Is the ozone layer related to global warming?

When I’m teaching primary schoolers about fossil fuels, I often ask “Do you know what problem all this extra CO2 causes?” and almost every time, a kid will put up their hand and say “It damages the ozone layer?” Now, I can’t blame anyone for getting mixed up with their atmospheric layers, but the ozone layer is not actually something most of us need to be concerned about anymore.

The ozone layer was a huge environmental issue. Emphasis on was. The Montreal Protocol (which committed countries to phasing out ozone-depleting substances) was passed in 1987, several months before I was even born. It was incredibly successful at stopping the use of these chemicals, and the hole in the ozone layer has been slowly repairing itself ever since. Other than slip-slop-slapping, you just don’t need to think about the ozone layer anymore. It’s now just another bit of earth trivia, like the aurora borealis, or oxbow lakes.

It’s a rare and happy thing in this day and age, to be able to put an environmental issue in your mental “don’t worry about it” basket, but you can do that with the ozone layer. (Unless you’re an atmospheric scientist, in which case, keep an eye on it please, and let us know if we should start worrying again, cheers thanks bye).

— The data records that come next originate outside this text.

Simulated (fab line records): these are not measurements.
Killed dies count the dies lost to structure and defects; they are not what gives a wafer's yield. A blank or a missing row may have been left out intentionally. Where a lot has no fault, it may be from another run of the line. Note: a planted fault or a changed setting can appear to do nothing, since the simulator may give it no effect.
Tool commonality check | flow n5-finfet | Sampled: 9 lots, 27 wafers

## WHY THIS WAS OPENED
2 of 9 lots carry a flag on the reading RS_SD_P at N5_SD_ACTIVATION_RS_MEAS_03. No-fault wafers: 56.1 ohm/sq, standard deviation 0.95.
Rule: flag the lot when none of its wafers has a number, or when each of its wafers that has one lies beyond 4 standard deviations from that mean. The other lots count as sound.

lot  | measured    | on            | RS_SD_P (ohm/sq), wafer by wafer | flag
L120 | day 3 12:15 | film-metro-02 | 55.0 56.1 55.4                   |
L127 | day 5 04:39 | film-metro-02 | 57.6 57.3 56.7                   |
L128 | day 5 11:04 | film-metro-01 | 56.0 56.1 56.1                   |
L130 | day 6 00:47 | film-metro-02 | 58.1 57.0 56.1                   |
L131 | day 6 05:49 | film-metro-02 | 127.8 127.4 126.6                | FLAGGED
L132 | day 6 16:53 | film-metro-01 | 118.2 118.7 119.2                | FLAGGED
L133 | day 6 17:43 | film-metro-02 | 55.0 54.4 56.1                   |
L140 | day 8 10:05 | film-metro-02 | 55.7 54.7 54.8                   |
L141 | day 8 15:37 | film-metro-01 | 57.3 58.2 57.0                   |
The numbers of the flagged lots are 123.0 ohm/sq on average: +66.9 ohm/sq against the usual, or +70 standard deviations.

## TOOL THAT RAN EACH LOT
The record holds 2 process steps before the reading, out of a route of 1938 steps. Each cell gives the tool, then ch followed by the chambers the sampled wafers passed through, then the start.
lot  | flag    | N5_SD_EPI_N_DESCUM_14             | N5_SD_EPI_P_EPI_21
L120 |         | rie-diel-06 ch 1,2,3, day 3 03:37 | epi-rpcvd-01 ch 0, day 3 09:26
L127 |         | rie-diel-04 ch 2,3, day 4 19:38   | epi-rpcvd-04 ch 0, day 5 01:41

Now for those of you who are over 30, and are still a little confused about how the new atmospheric apocalypse connects to the old atmospheric apocalypse, short answer: it doesn’t.

Long answer: it doesn’t much.

The ozone layer is the part of the atmosphere with a lot of ozone in it (ozone is just 3 oxygens: O3). This stuff is so good at blocking UV radiation that the UV-B level on Earth is 350 million times lower than in space. Which is good. Certain chemicals such as CFCs (which was commonly used in cooling systems and aerosols) destroy ozone. Which is bad. Ozone mostly doesn’t affect global warming.

Greenhouse gases are things like water vapour, carbon dioxide, methane, and friends, that absorb heat before it can escape back into space. They mostly don’t interact with ozone or UV.

There are only a few small links between ozone and greenhouse. A lot of the CFCs that destroy ozone are also potent greenhouse gases. Like, thousands and thousands of times more powerful than CO2. But their replacements, the more ozone-friendly HFCs are just as bad.

Ozone is a natural greenhouse gas, so the hole in the ozone layer actually cools the earth slightly. But not enough to make a real difference. Getting rid of all the world’s ozone would only counteract about 25% CO2’s warming effect (and kill all life on the planet, so a bit of a pyrrhic victory).

And finally, greenhouse gases actually cool the stratosphere (because of the heat being trapped lower down) which accelerates the ozone depleting-effects of remnant CFCs just a little.

But really, these are very small effects. By and large, the ozone layer is a problem we just don’t need to actively worry about, while global warming is one which we need to very actively worry about.

And if there’s anything we need to learn from the ozone layer, it’s that even these stratospherically large problems can be solved, as long as we move fast enough, big enough, and firmly enough. And hopefully one day, this problem will be in the past as well.